Code of Civil Procedure section 425.16 (anti-SLAPP statute) provides a mechanism to resolve, at an early stage of litigation, lawsuits brought primarily to chill the valid exercise of the constitutional rights of freedom of speech and petition for redress of grievances. The anti-SLAPP statute allows a defendant to bring a special motion to strike a claim, or portions of a claim, targeted at protected speech or conduct. Once the defendant shows its actions are protected under the anti-SLAPP statute, the plaintiff must then produce prima facie evidence supporting its claim, i.e., must demonstrate a reasonable probability of success. If the plaintiff fails, the claim will be dismissed.

All undesignated statutory references are to the Code of Civil Procedure.

Dennis Gerald Geselowitz, an attorney, appeals the trial court's order granting in part the special motion to strike his cross-complaint brought by cross-defendants Allstate Insurance Company (Allstate) and attorney Richard DiCorrado (collectively, respondents). In the underlying action, Allstate filed a qui tam complaint alleging Geselowitz had participated in an insurance fraud scheme. In response, Geselowitz filed a cross-complaint against respondents containing nine causes of action including abuse of process and unfair business practices (Bus. & Prof. Code, § 17200 et seq.). The cross-complaint generally alleges respondents misused deposition and document subpoenas directed at Geselowitz in three unrelated personal injury cases in which Geselowitz was initially counsel of record but had later withdrawn.

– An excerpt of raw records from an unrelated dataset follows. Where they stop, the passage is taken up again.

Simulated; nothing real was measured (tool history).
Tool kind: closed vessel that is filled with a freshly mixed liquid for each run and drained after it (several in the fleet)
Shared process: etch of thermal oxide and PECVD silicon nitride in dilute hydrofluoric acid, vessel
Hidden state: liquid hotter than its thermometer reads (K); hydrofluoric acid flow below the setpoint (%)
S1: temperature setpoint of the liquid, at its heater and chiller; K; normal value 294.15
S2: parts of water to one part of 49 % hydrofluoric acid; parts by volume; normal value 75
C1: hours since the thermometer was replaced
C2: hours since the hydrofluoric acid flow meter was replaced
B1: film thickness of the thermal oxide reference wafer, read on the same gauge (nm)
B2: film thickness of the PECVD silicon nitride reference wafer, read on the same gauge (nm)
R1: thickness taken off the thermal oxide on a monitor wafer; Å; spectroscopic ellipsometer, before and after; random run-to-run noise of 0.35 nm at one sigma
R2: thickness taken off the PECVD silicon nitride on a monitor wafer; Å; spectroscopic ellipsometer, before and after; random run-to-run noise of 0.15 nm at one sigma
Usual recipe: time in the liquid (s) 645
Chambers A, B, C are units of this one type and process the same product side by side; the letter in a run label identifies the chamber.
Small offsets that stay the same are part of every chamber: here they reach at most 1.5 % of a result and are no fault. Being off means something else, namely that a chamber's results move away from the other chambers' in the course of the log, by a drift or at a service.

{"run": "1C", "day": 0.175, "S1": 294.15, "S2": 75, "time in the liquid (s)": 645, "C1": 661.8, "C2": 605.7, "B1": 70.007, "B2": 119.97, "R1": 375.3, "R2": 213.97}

The trial court found the conduct at issue—issuing and serving subpoenas—was plainly protected under the anti-SLAPP statute because the alleged misconduct occurred in the course of ongoing litigation. Furthermore, the court concluded Geselowitz could not succeed on the abuse of process claim because respondents' conduct was absolutely protected by the litigation privilege (Civ. Code, § 47, subd. (b)). And because the unfair business practices claim was predicated on the same litigation conduct by respondents, the court concluded that claim was barred by the litigation privilege as well. We agree and affirm.

FACTS AND PROCEDURAL BACKGROUND

1. Allstate's Qui Tam Action Against Geselowitz and His Law Office

In 2015, Allstate filed a qui tam complaint alleging Geselowitz and his eponymous law office were involved in an insurance fraud scheme. According to the complaint, the law office operated from late 2008 to sometime in 2012 and, during most of that time, Geselowitz was employed by a private high school on a full-time basis as the chief accounting officer and general counsel. Geselowitz generally spent only a few hours a week at the law office and knew little about its operations, yet the office submitted hundreds of claims to insurance companies and demanded millions of dollars in connection with those claims. Allstate asserted the law office was in fact owned and managed by a handful of non-lawyers who submitted numerous false insurance claims to Allstate and other insurance companies. The complaint stated causes of action for violation of the California Insurance Frauds Prevention Act (Ins. Code, § 1871.7) and the Unfair Competition Law (Bus. & Prof. Code, § 17200 et seq.).

2. Geselowitz's Cross-complaint

In 2016, Geselowitz filed a cross-complaint against Allstate and DiCorrado asserting causes of action for abuse of process, defamation, breach of contract, fraud, unfair business practices, extortion, racketeering, interference with existing and prospective contractual relationships, and violation of Insurance Code section 790.03. Geselowitz generally alleged Allstate and DiCorrado engaged in a campaign to smear Geselowitz's reputation after Geselowitz successfully represented a family friend in a claim against Allstate and the results of the case were widely published.

Geselowitz never revealed the name of the case or his client.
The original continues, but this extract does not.